The auto-parts maker Delphi is behind a 3,500-mile cross-country test drive - from San Francisco to New York - in an autonomous car, a trip intended to push self-driving car technology to its limits.
The itinerary: A team of Delphi engineers leaves California in an Audi SQ5 loaded with special cameras, radar, and software in mid-March hoping to arrive in New York City during the first week of the New York International Auto Show in early April. The car travels six to eight hours each day and is tested by a team of Delphi engineers watching its performance closely.
"Whenever we are on the road, we will always have a driver in the seat," said Jeff Owens, Delphi's vice president and chief technical officer. "It's all about . . . staying alert."
The test drive will give Delphi the opportunity to collect a tremendous amount of data the company says will be invaluable as the industry explores various forms of autonomous vehicles.
The potential for self-driving, or autonomous cars, has tantalized the automotive industry for several years.
Ford CEO Mark Fields predicted in January that an automaker could launch an autonomous car within the next five years. A recent study by the McKinsey consulting firm predicts it will take until about 2025.
Though much of the technology necessary for semiautonomous cars - such as lane-departure systems and adaptive cruise control - already exists, Owens contends it will take 20 years or more before fully autonomous cars are sold to the public.
"We don't have the regulatory environment [necessary] anywhere in the world, and we don't have the legal framework," he said.
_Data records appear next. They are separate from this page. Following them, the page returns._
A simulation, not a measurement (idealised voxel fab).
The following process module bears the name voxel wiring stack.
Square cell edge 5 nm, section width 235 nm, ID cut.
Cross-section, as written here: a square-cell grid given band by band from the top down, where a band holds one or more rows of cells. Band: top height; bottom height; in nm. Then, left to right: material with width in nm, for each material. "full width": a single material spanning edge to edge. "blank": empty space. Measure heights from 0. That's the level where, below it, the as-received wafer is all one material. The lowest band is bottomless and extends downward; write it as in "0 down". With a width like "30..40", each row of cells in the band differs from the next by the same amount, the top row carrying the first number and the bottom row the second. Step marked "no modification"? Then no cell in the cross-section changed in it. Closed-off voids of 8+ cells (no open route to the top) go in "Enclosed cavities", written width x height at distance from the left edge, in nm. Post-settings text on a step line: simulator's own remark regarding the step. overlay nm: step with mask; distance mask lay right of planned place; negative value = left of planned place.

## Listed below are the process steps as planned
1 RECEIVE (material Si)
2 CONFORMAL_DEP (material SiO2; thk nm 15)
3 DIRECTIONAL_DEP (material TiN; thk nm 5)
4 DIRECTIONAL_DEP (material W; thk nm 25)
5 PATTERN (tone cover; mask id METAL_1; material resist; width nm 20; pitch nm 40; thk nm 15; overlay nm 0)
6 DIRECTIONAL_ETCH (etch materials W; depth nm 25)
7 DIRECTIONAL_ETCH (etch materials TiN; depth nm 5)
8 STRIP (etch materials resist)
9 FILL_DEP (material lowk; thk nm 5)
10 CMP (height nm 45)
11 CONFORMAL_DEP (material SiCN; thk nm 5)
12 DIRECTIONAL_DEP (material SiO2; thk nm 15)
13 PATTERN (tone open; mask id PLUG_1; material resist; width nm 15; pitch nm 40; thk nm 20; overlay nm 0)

But Owens said Delphi wasn't worried about how long it would take for fully autonomous cars to go mainstream, because automakers are already moving full speed ahead with the development and deployment of technology. And, he said, the industry will continue to deploy pieces of the technology improving auto safety.
"If your premise is more safety, you don't have to get to fully autonomous to get there," he said. "You don't have to take the driver out of the seat to do that."
Autonomous-car technology represents huge opportunity for Delphi and other auto suppliers, Owens said. Delphi booked $1.4 billion in sales in 2014 for sensors, cameras, and other active safety systems, and $3 billion over the previous three years.
Delphi's autonomous test car, adapted from an Audi SQ5 crossover, is more advanced than anything on the road today. It can make complex instantaneous decisions, such as stopping and proceeding at a four-way stop, timing a highway merge, or calculating the safest maneuver around a bicyclist on a city street.
Other automakers are experimenting as well. Mercedes-Benz revealed a sleek sedan called the F 015 Luxury in Motion concept car earlier this year and is testing it in California. Google has made waves with its bubblelike car.
Delphi's vehicle is equipped in front with a Lidar (laser radar) camera and a vision camera mounted inside the windshield. Two more Lidar systems are integrated into the rear bumper.
Delphi's engineers have already tested the car in Las Vegas, where they had to dodge drunk pedestrians falling down in front of it and navigate congested traffic.
"Now," Owens said, "we want to take this out on the highway . . . and test what these sensors can do and can't do."